Selection for Significance
Visual inspection of Figure 1 shows that there are fewer observed non-significant results (z-scores between 0 and 1.65) than predicted z-scores. This is evidence of selection for significance. It is possible to quantify the bias in favor of significant results by comparing the proportion of observed significant results (i.e., the observed discovery rate, ODR) with the expected discovery rate (EDR) based on the grey curve. While the observed discovery rate is 71%, the expected discovery rate is 25%. The 95% confidence intervals of the ODR and EDR do not overlap. Thus, there is clear evidence of selection bias in this journal.
False Positive Risk
The replication crisis has led to concerns that many or even most published results are false positives (i.e., the true effect size is zero). The false positive risk is inversely related to the expected discovery rate and z-curve uses the EDR to estimate the risk that a published significant result is a false positive result.

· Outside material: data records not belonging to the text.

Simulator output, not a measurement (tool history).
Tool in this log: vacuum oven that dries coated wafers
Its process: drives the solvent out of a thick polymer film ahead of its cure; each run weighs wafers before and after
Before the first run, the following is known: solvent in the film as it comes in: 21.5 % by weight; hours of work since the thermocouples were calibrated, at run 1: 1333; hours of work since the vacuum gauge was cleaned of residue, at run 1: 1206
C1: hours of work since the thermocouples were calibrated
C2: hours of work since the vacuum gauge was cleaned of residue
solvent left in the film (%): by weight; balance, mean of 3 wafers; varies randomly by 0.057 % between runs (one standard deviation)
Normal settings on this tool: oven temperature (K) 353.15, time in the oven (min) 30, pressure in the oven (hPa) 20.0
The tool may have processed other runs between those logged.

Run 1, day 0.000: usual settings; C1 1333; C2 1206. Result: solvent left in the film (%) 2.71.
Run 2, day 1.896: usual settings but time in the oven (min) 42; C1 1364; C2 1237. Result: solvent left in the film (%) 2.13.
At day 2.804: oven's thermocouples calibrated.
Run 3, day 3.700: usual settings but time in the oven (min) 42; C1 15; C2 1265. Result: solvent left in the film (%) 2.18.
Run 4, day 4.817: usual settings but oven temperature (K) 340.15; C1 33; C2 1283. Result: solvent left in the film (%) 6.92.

An EDR of 25% implies that up to 16% of the significant results could be false positives. Thus, concerns that most published results are false are overblown. However, a focus on false positives is misleading because it ignores effect sizes. Even if an effect is not exactly zero, it may be too small to be relevant (i.e., practically significant). Readers of statistical results in Psychological Science need to examine the range of plausible effect sizes, confidence intervals, to see whether results have practical significance. Unfortunately, these estimates are inflated by selection bias, especially when the evidence is weak and the confidence interval already includes effect sizes close to zero.
Expected Replication Rate
The expected replication rate estimates the percentage of studies that would produce a significant result again if exact replications with the same sample size were conducted. A comparison of the ERR with the outcome of actual replication studies shows that the ERR is higher than the actual replication rate. There are several factors that can explain this discrepancy such as the difficulty of conducting exact replication studies. Thus, the ERR is an optimist estimate. A conservative estimate is the EDR. The EDR predicts replication outcomes if significance testing does not favor studies with higher power (larger effects and smaller sampling error) because statistical tricks make it just as likely that studies with low power are published.
The ERR of 67% suggests that most results published in this journal are replicable, but the EDR allows for a replication rate as low as 25%. Thus, replicability is estimated to range from 25% to 67%. Actual replications of results in this journal suggest a replication rate of 41% (Open Science Collaboration, 2015). This finding is consistent with the present results. Thus, replicability of results in Psychological Science is much lower than trusting readers might suspect.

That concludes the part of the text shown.